With six-figure law school debt and sky-high home prices, he worries that even two attorneys’ salaries may not qualify them for a mortgage in a neighborhood where they want to live.
“I really have no reasonable aspirations of being able to buy a house for probably 10 years,” Garcia says. “It’s disheartening.”
Whatever the reason—fewer marriages or more challenging finances—younger buyers are waiting longer to buy homes. That helped slow the housing market in 2014.
In Southern California, the number of homes sold through November was down 9.8 percent for the year, to its lowest level since 2011, and well below long-term averages. That’s despite near-record-low interest rates and an improving economy.
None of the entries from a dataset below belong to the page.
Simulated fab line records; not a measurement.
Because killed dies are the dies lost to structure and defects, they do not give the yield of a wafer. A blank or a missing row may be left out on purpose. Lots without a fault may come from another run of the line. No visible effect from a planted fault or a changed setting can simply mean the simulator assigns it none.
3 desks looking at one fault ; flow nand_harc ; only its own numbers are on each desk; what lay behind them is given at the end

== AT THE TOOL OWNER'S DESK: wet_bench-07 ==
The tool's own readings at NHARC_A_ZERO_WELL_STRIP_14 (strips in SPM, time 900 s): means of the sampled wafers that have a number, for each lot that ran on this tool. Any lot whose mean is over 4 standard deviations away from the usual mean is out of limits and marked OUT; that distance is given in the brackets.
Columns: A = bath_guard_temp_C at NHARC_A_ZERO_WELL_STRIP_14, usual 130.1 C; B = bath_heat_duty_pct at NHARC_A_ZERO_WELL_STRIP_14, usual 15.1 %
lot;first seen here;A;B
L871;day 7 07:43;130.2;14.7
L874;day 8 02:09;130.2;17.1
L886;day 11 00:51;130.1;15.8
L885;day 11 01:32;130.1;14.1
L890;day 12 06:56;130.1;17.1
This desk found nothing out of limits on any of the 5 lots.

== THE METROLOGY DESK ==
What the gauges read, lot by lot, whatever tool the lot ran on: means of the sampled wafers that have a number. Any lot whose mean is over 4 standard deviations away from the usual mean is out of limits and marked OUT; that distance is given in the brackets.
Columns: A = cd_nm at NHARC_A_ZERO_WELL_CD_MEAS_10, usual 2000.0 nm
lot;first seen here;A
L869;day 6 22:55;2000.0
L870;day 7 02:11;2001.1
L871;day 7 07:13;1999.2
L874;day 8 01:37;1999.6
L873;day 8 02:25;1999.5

Though unmarried couples may be more willing to buy houses together, some still see a marriage as a key driver of homeownership.
“It’s a pretty straightforward link,” says Richard Green, director of the University of Southern California’s Lusk Center for Real Estate. “Married people buy houses. Single people rent.”
Just 48.7 percent of California households were headed by married couples in 2013, according to Census Bureau figures, down from 51.1 percent in 2000, a difference of more than 300,000 households. And those married couples are far more likely to own their house—more than two-thirds do, compared with about 40 percent of non-married households.
That’s partly a matter of money, he notes. A married couple with two incomes is far better equipped to buy a home in Southern California at a time when the median-priced home in Los Angeles County costs nearly nine times what the average job pays in a year. Marriage makes the math work.
The math can work just as well for unmarried couples, but many continue to grapple with employment and income uncertainty, says Daniel Sanchez, a real estate agent.
Sanchez works with a lot of 30-something buyers who are trying to sort out life changes, moves and jobs that they’re not so sure will last forever. They’re establishing careers later, getting married later, buying houses later.
“The dynamics have completely changed,” says Sanchez, who at 35 is himself a renter and in “no rush” to buy. “Buying a home makes sense if you know you’re going to stay put, but we’re in a totally different time.”
For some, it makes sense whether they’re married or not—though negotiations over whether the house or the ring comes first can be tricky, real estate agent Tahler says.
He knows from personal experience, having just bought a house with his girlfriend of six years. They have a son together and wanted more space. But she hesitated.
“It became a little heated. She almost didn’t want to, specifically because we weren’t married,” Tahler says. “She settled—for the moment. She’s still pushing the marriage, though.”